Benchmarking `expected_loglik`
So with 1.7 (maybe 1.6 too?), there is an issue with Zygote gradients and the expec_loglik function because of it hits a BLAS function.
I tried to rewrite it to make fewer allocations and here are the results:
using BenchmarkTools, Distributions, ApproximateGPs, IrrationalConstants, FastGaussQuadrature
# The new proposed version
function expected_loglik(
gh::GaussHermite, y::AbstractVector, q_f::AbstractVector{<:Normal}, lik
)
xs, ws = gausshermite(gh.n_points)
return mapreduce(+, q_f, y) do q, y
μ = mean(q)
σ = std(q)
mapreduce(+, xs, ws) do x, w
f = sqrt2 * σ * x + μ
loglikelihood(lik(f), y) * w
end
end / sqrtπ
end
# The previous version
function expected_loglik_old(
gh::GaussHermite, y::AbstractVector, q_f::AbstractVector{<:Normal}, lik
)
xs, ws = gausshermite(gh.n_points)
fs = sqrt2 * std.(q_f) .* xs' .+ mean.(q_f)
lls = loglikelihood.(lik.(fs), y)
return sum(lls * ws) / √π
end
function evaluate_speed(N)
gh = GaussHermite(100)
lik = BernoulliLikelihood()
y = rand(0:1, N)
q_f = Normal.(randn(N), rand(N))
@btime expected_loglik($gh, $y, $q_f, $lik)
@btime expected_loglik_old($gh, $y, $q_f, $lik)
end
for N in [10, 100, 500, 1000]
@info N
evaluate_speed(N)
end
[ Info: 10
164.407 μs (192 allocations: 44.45 KiB)
139.752 μs (87 allocations: 48.83 KiB)
[ Info: 100
396.769 μs (1002 allocations: 146.42 KiB)
312.959 μs (89 allocations: 191.52 KiB)
[ Info: 500
1.433 ms (4602 allocations: 599.61 KiB)
1.027 ms (89 allocations: 826.08 KiB)
[ Info: 1000
2.736 ms (9102 allocations: 1.14 MiB)
1.972 ms (89 allocations: 1.58 MiB)
So the old approach is faster but make bigger allocations, I actually don't know where all this allocations come from for the first approach, any clue?
Bigger allocations, but less of them (and only a constant number). Few large allocations is more efficient than lots of small ones, I suppose!
It might be helpful to see how it scales with number of Gauss-Hermite points, 10 vs 100 vs 1000...

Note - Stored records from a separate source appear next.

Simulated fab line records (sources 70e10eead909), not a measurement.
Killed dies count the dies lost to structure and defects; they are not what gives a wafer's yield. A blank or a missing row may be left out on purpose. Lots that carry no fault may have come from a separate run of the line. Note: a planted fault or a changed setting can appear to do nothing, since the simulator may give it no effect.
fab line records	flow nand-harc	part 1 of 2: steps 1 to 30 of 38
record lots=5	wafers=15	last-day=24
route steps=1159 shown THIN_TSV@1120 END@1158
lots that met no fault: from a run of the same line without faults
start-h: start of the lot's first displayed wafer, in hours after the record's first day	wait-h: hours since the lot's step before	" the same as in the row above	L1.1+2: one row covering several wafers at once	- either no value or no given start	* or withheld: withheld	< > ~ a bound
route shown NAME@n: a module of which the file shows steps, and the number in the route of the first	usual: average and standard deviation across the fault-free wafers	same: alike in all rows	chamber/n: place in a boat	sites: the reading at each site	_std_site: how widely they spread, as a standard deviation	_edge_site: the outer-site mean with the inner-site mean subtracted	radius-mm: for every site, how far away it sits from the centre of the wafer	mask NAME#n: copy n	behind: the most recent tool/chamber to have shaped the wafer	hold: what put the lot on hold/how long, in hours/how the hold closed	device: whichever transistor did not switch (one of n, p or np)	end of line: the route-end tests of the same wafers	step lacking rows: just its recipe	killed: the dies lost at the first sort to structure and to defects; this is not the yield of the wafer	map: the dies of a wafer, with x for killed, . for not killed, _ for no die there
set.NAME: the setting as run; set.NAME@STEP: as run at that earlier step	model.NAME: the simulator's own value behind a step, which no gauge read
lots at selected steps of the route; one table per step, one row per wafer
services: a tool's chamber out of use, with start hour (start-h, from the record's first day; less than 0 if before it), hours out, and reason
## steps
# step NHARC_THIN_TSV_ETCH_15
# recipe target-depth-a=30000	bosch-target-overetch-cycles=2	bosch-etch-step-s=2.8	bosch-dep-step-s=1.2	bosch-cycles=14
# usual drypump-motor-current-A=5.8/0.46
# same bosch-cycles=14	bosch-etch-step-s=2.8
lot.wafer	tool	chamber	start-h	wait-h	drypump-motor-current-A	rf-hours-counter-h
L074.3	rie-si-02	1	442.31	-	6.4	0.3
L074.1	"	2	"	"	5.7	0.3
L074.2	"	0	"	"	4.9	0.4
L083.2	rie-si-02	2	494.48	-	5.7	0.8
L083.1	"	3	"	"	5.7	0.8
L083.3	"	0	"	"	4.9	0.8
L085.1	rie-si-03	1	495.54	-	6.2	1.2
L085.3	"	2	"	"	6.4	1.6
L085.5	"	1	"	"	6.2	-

mapreduce with multiple arrays just computes the resulting array up-front: https://github.com/JuliaLang/julia/blob/d16f4806e9389dbc92c463efc5b96f67a7aebf22/base/reducedim.jl#L324-L325 (added in https://github.com/JuliaLang/julia/pull/31532)
I think a better approach (that seems to break AD with basically all backends though according to my experiments in Distributions) is
sum(Broadcast.instantiate(Broadcast.broadcasted(op, args...)))
which also uses pairwise summation and is fast in recent Julia versions (https://github.com/JuliaLang/julia/pull/31020).
So with 1.7 (maybe 1.6 too?), there is an issue with Zygote gradients and the expec_loglik function
I'm not familiar with this package but this sounds like it could (or maybe should) be fixed in Zygote or with a ChainRule definition?
The really weird thing is that it seems to happen on a Matrix/Vector product...
(Completely unrelated: You could use invsqrtπ instead of / √π or / sqrtπ)
SciML noticed the same Zygote issue it seems: https://github.com/SciML/DiffEqSensitivity.jl/pull/511#issuecomment-984434332
Follow up:
I tried @devmotion proposition with broadcasted:
function expected_loglik_david(
gh::GaussHermite, y::AbstractVector, q_f::AbstractVector{<:Normal}, lik
)
xs, ws = gausshermite(gh.n_points)
return sum(Broadcast.instantiate(
Broadcast.broadcasted(q_f, y) do q, y
μ = mean(q)
σ = std(q)
sum(Broadcast.instantiate(
Broadcast.broadcasted(xs, ws) do x, w
f = sqrt2 * σ * x + μ
loglikelihood(lik(f), y) * w
end
))
end
)) * invsqrtπ
end
And it definitely improves a lot! Yet the linear algebra is always the fastest
# David solution is the middle one
[ Info: 10
165.688 μs (188 allocations: 44.08 KiB)
158.399 μs (88 allocations: 32.47 KiB)
154.454 μs (87 allocations: 48.55 KiB)
[ Info: 100
411.624 μs (998 allocations: 146.06 KiB)
351.009 μs (88 allocations: 32.47 KiB)
307.118 μs (89 allocations: 191.22 KiB)
[ Info: 500
1.505 ms (4598 allocations: 599.25 KiB)
1.206 ms (88 allocations: 32.47 KiB)
1.234 ms (89 allocations: 825.78 KiB)
[ Info: 1000
2.882 ms (9098 allocations: 1.14 MiB)
2.277 ms (88 allocations: 32.47 KiB)
2.132 ms (89 allocations: 1.58 MiB)
Now regarding AD, with Julia 1.7, Zygote 0.6.32, everything seems to pass
## Checking differentiation
using Zygote
N = 100
gh = GaussHermite(100)
lik = BernoulliLikelihood()
y = rand(0:1, N)
μ = randn(N)
σ = rand(N)
for f in [expected_loglik, expected_loglik_david, expected_loglik_old]
g = only(Zygote.gradient(x->f(gh, y, Normal.(x, σ), lik), μ))
end
Yet the linear algebra is always the fastest
It seems broadcasted is the fastest for N = 500 and best allocation-wise in all examples?
I'll make a PR to use broadcasted instead.